The poll wasn’t available when I first posted, but I’ve gone back and voted “I don’t care.” That’s because the mere fact that “Candidate X served in the armed forces” tells me next to nothing about that individual. People sign up for all kinds of reasons, from patriotic fervor to just wanting to get some GI benefits. And they leave the military with all kinds of perspectives from and on their service – Tammy Duckworth and Dan Crenshaw are both combat-wounded veterans and pretty far apart ideologically.
I think the charge that military service conditions individuals to a constrained way of thinking is a bit overstated, although it’s truer the longer someone has been in the service. But this is true of any profession – such as a candidate who spent his entire career in the Senate [cough].
I don’t care if a candidate served or not. If you’re a hawk, I don’t want you.

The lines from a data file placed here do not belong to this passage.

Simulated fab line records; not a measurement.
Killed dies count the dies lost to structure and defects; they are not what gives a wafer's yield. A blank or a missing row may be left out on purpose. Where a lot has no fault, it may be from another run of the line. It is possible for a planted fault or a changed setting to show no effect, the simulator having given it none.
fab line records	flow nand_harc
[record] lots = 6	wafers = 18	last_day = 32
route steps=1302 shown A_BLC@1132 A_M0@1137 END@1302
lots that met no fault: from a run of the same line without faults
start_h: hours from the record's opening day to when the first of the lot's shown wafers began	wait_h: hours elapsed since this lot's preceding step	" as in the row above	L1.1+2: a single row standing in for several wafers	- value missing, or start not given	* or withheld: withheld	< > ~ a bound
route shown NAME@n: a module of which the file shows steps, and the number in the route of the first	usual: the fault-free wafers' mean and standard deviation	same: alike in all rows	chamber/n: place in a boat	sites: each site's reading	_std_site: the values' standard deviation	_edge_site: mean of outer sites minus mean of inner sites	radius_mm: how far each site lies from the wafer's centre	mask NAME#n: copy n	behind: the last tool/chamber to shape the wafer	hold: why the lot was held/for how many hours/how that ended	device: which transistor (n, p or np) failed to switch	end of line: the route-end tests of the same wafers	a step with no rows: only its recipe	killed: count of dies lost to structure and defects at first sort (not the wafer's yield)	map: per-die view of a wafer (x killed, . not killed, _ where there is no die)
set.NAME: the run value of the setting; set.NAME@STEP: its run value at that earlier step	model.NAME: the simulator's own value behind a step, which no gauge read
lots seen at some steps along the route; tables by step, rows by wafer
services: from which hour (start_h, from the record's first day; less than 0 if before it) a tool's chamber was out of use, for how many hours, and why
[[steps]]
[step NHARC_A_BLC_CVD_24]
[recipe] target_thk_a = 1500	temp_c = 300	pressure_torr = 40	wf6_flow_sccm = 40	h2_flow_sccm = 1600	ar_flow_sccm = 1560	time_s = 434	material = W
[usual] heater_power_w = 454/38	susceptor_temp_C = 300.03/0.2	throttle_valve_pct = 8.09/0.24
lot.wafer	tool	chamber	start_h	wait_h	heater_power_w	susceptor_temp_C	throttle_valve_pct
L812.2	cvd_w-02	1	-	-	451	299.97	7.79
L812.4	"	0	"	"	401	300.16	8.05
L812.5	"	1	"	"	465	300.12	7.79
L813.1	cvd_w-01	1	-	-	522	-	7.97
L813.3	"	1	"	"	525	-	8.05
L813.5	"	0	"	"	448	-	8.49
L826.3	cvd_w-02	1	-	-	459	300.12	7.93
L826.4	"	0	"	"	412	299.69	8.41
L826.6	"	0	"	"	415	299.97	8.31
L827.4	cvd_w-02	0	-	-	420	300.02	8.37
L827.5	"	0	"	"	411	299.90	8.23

I posted before the vote was available. To me, it’s a net negative. Maybe thirty years ago, I might have felt different. Of course there are exceptions just like there are Democrats in Kansas, but nowadays the enlisted ranks seem to skew politically far to the right. As far as officers, they’re used to saying “jump” and having people under them say “how high?” That isn’t how politics works. So having military experience is likely to either make you skew to the right or have no clue how government works.
Penance is not the word I should have used. But did some alternate service. Not just ducked out completely.
It really comes down to what a candidate convinces me of their character. Military service is not a guarantee of good or bad character. Neither is avoidance.
I still don’t understand why someone would be required to serve, even alternative service, if they object to such. Yes, I do understand there are different types of conscientious objection.
I kind of feel like in past generations, it was something that could be looked at as proof that you put the group/society ahead of yourself (even if Uncle Sam made you). Since so many men in those eras were part of the military, I can see how not serving might look suspect to many people.
But now, with so few people serving in the military relative to years past, it doesn’t really work the same way- someone has to want to serve, and be qualified to do so. Which is great, but I don’t begrudge anyone for choosing a more lucrative, prestigious, or less demanding career path these days.
Case in point, Representative Elaine Luria, D-VA, who recently became a star of the Congressional hearings. She’s a creature of the Navy, which she emphasized heavily in her campaign in the Hampton Roads area, which is only one of the biggest concentrations of active service and veteran populations in the nation.
For my part, I put “I don’t care.” It’s irrelevant in and of itself.